PA Printer Strikes Up Perfection —Cagle

Bowler and Pressmen Tommy Gollick has bowled consecutive 300 games and set a national record for 47 straight strikes. (Photo by Dan Gleiter, The Patriot-News)

BANNER IDEA: Memorial Day and the Fourth of July are the two holidays that find Americans in the most patriotic of spirits, so it comes as no surprise that one printer has ushered in a tradition of celebrating our nation’s freedom fighters with a message that carries a lasting impression.

Starting in 2008, Keith Nichols and his family-owned inkDOTS Printing, of Cypress, TX, began printing out 22-foot banners that feature patriotic images. The banner is hung outside inkDOTS Printing for people who want to sign their names, add encouraging messages and well wishes. Once the banner is full of names, Nichols ships the banner to one of the nation’s war theaters—Iraq, Afghanistan—for the troops to enjoy and appreciate during some spiritually demoralizing times.

Nichols plans on printing and shipping his banners of encouragement overseas as long as U.S. troops are serving their country, so this promises to be a commitment that will last into the foreseeable future.

SPEAKING OF FREEDOM: We are continually reminded that freedom comes at a cost. Some people give their lives in its defense, while others trample over it in squelching ideas they find offensive. As I write this, longtime White House correspondent Helen Thomas has resigned from her reporting gig with Hearst newspapers over a remark where she suggested that Jews should “get the hell out of Palestine” and go home to Germany, Poland and America, etc. Her inflammatory remarks essentially ended a career that began in the 1940s.

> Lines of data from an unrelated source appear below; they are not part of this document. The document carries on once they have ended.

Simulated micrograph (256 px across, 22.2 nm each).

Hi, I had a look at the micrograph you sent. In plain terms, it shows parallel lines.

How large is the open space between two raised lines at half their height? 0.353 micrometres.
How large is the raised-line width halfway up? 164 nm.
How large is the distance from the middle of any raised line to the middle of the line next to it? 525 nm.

The irony here is that the freedom of speech entitled to all Americans was shamelessly perverted via a mob mentality in the name of protecting an entire race of people from racial discrimination, and stripped away from a person who for more than half a century has done her part in championing the First Amendment in the Bill of Rights—which includes freedom of speech and the press. We must continuously recognize that the First Amendment was crafted to protect unpopular speech, and that it is an absolute.